Now, suddenly, they want to get rid of guns, too. The one thing I know is that we cannot stop guns. There is no point in discussing that; that is an immutable aspect of human nature. Children need to toughen up and learn how to care for themselves. They should learn CPR. And they need to stop using rude words when they respond to me, specifically, although I get to use those words back, as it will make them stronger and hardier.

If we let these kids have their way, soon there will not be danger anywhere. They will be able to go to school in the morning and feel confident that they will be able to come home in the evening. This is a radical thing to ask. I remember no such certainty. It is, therefore, undesirable. These children are weak. I do not want my children to live in a better world than the world that I grew up in, or the one we live in now. That would be to admit that things have progressed, and I do not admit that.

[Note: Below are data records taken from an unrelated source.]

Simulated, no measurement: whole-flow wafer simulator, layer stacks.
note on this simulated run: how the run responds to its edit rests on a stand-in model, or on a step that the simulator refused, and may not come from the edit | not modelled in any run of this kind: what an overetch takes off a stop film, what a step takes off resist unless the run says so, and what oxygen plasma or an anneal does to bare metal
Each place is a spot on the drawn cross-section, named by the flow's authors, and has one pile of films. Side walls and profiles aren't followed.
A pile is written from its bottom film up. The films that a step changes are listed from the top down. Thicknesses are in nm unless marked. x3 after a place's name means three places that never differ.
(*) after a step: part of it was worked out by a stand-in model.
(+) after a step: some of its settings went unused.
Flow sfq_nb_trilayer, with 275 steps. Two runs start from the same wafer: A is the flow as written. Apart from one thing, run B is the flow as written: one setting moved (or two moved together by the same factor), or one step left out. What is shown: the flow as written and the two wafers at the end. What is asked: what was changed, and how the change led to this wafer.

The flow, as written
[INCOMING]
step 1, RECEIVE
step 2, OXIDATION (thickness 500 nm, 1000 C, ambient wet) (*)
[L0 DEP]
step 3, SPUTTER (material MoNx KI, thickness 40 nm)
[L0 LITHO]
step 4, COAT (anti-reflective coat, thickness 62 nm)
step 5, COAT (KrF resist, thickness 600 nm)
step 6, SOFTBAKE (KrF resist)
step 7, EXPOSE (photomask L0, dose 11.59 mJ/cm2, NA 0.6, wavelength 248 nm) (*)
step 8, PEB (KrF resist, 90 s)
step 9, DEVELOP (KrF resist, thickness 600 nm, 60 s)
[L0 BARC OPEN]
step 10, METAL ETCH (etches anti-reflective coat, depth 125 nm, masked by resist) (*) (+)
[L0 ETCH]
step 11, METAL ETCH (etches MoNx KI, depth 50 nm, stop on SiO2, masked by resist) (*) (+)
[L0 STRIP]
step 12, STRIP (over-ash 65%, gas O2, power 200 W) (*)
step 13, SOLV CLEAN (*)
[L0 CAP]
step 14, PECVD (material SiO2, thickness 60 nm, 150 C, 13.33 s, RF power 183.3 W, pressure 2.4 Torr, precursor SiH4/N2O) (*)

That is what conservatism means to me: the ability to pass the dangers and privations of my life on to the generation that will come after. The hope that their lives will be, if not actively worse than mine, then certainly no better. The idea that I suffered not because there were no better choices but because the suffering was inherently good.

If anyone were to think differently, that would be the real tragedy. Children are weak. They are whiners. They deserve my mockery.

If I were forced to spend a single day in which I did not insult the youth, that would be the real tragedy. If I had to let any argument I disagreed with go unanswered, because attacking a child would be ghoulish – that would be letting them win.

I am sick of these children and their demands for safe spaces. Safe spaces! I refuse to modify my argument in any way to reflect the fact that what they are asking to be kept safe from is not words but bullets. I refuse to be silent even for a moment.

When I was young, children were seen but not heard. If children suddenly started to be heard, that would be the greatest tragedy of all.